OFFSET
1,3
COMMENTS
Let n be a positive integer. Suppose that s1^2 is the largest square not exceeding n, that s2^2 is the largest square not exceeding n-s1^2, and so on, so that n=s1^2+s2^2+...+sr^2 for some r. Clearly the si are weakly decreasing, but if they are strictly decreasing, s1>s2>...>sr, then we say that n is a greedy sum of distinct squares.
The set of integers for which the summands are distinct does not have a natural density, but the counting function oscillates in a predictable way (see Montgomery link).
LINKS
Robert Israel, Table of n, a(n) for n = 1..10000
Hugh Montgomery and Ulrike Vorhauer, Greedy sums of distinct squares, Mathematics of Computation 73.245 (2004): 493-513.
EXAMPLE
21 is a term since greedily taking squares is 21 = 4^2 + 2^2 + 1^2 and all are distinct.

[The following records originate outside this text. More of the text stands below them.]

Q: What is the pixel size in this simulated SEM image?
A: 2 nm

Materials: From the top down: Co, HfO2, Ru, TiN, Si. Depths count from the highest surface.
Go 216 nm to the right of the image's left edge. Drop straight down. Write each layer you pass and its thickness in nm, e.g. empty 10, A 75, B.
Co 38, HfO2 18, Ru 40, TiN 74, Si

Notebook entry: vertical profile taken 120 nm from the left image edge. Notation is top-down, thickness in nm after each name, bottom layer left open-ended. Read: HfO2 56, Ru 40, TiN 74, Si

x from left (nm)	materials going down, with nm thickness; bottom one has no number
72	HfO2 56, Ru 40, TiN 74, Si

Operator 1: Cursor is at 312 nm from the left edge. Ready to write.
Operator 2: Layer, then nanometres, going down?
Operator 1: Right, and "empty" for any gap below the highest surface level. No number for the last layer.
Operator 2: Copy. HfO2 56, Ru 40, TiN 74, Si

38 is not a term since greedily 38 = 6^2 + 1^2 + 1^2 and 1^2 has repeated (it can be distinct squares 38 = 5^2 + 3^2 + 2^2 but that's not the greedy sum).
MAPLE
filter:= proc(n) local s, x;
s:= n; x:= floor(sqrt(s));
do
s:= s - x^2;
if s >= x^2 then return false fi;
if s = 0 then return true fi;
x:= floor(sqrt(s))
od;
end proc:
filter(0):= true:
select(filter, [$0..1000]); # Robert Israel, Feb 14 2025
MATHEMATICA
Select[Range[0, 200], DuplicateFreeQ[#] &@ Differences[NestWhileList[# - Floor[Sqrt[#]]^2 &, #, # > 0 &]] &]
PROG
(Python)
from math import isqrt
def ok(n):
rprev = n+1
while 0 < (r:=isqrt(n)) < rprev: n, rprev = n-r**2, r
return r == 0
print([k for k in range(131) if ok(k)]) # Michael S. Branicky, Jan 15 2025
CROSSREFS
KEYWORD
nonn
AUTHOR
Mike Sheppard, Jan 14 2025
STATUS
approved